“You will never be alone with a poet in your pocket,” John Adams once told his son.
I recently discovered this wonderful quote in David McCullough’s John Adams, but it was a lesson I learned at a young age and have carried with me my entire life.
A collection of Emily Dickinson’s poetry, along with a compilation of 100 great poems, sits on my bedside table. I thumb through the volumes from time to time, stopping at random and allowing the words to roll over my tongue, soothing my mind with their rhythm and imagery.
One day, Emily tells me, “hope is the thing with feathers that perches in the soul,” and on another William Carlos William says, “much depends on a red wheelbarrow glazed with rain water.”
So when I heard about National Poetry Day, I was ready for a celebration, despite the fact that it’s a British event and I’m very much located in middle-America.
And I couldn’t think of a better way to get the festivities rolling than a chat with an actual poet, the second part of my interview with my poet-friend Janet Ruth Heller.
Happy National Poetry Day everyone! Now read some verse and make merry!
Tell me about your favorite author… What is it that really strikes you about his or her work?
I love the work of many authors. My earliest favorite author was Samuel Taylor Coleridge. I have loved his poetry since I was in seventh grade. He was one of the first writers to use colloquial language in poetry, especially in his “conversation poems.” He can also tell stories in magical ways in works like “Christabel” and “The Rime of the Ancient Mariner.” Also, he can use sounds in enthralling ways in poems like “Kubla Khan.”
Most authors are usually introduced to writing at a young age. Where did your love for books come from?
My mother and my elementary school teachers read me many excellent books when I was a child. I liked the way that authors like Rudyard Kipling used words and sound patterns. I could listen to stories for hours.
When did you first realize you wanted to be a writer?
In 1972, I had a five-month love relationship with a man. I started writing poems about him every week. After he broke up with me, I was devastated. Writing poems helped me to cope with my feelings and heal. I started writing much more frequently than in the past. By the mid-1970s, I was publishing poems, literary criticism, and essays in journals with national distributions.

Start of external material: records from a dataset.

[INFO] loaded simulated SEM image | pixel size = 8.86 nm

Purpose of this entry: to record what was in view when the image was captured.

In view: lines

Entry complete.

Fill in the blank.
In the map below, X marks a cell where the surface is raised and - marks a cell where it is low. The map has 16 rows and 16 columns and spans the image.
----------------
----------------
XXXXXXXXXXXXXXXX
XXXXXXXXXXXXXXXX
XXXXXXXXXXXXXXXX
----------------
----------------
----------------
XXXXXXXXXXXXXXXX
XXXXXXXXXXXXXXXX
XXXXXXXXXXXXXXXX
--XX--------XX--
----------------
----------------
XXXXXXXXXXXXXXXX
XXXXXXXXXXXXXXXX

Where do you find inspiration?
Any unfairness in my society and in the world prompts me to write about it and to become involved in organizations to remedy the situation. For example, I started a union of nontenure-track faculty at Western Michigan University and have published scholarly essays about ways to improve conditions for adjuncts and better methods for evaluating adjuncts. I also love nature, sports, foreign languages, and words in general. I often write about these topics, too.
And now for a not-so-serious shift in the conversation…
What literary character is most like you?
When I was a child, I identified with Phoebe Jackstraw in Mrs. Piggle-Wiggle’s Farm by Betty MacDonald because I shared many of Phoebe’s fears. As an adult, I am more like Elizabeth Bennett in Jane Austen’s Pride and Prejudice. I’m smart, but I often misunderstand people, as Elizabeth does.
If you could have any accents from anywhere in the world, what would you choose?
I love the beauty of the Spanish language. I double-majored in English and Spanish as an undergraduate, and I have about one-third of a master’s degree in Spanish literature. The language is very poetic and easy to rhyme.